Thanks for the link, but I’m still not sure who to contact. Apparently I’m supposed to know who is “my MEP”, but I don’t. How to?
Might depend on your country, but for Germany there are no direct candidates that we votes for. Everybody hat one vote one could give to a party, which had presented a list of people for the election. At the end the party then send the first x people of that list, according to how many of the German representatives were to be send by that party.
So, effectively all MEP which are German are “my” MEP. Or just the party I voted for if I want to be exclusive.
the proposed text would mandate the implementation of surveillance bugs
And they call it 2.0? I’ve never seen such a blatant example of version number inflation. It should be called 0.2a, as it’s nowhere near ready for release and full of bugs.
Are they proposing opening every letter that goes in the mail too? And checking every memory card that gets sent?

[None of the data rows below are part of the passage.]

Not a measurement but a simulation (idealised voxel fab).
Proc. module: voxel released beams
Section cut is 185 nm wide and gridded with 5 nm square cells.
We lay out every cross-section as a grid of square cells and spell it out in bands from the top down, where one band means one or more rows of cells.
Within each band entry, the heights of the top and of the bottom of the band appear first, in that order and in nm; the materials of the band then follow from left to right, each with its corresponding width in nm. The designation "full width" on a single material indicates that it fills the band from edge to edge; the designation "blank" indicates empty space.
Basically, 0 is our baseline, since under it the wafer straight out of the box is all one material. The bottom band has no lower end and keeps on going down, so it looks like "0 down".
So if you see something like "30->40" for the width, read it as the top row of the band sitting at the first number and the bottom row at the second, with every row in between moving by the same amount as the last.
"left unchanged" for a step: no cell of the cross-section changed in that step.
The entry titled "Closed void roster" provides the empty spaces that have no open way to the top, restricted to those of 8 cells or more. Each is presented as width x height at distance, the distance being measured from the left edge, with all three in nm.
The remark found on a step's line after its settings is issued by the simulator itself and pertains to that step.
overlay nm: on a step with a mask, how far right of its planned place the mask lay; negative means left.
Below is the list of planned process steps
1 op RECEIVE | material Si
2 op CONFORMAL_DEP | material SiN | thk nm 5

Reminds me of this: The Post Office Is Spying on the Mail. Senators Want to Stop It: The USPS carries out warrantless surveillance on thousands of parcels every year. Lawmakers are working to end it—right now by Dell Cameron in Wired.
To initiate this surveillance, the department or agency has at least one hurdle to climb. First, they must submit the request in writing. Then … well, nothing. That is the entire hurdle.
Edit. Note: this is just the exterior of the mail that’s scanned.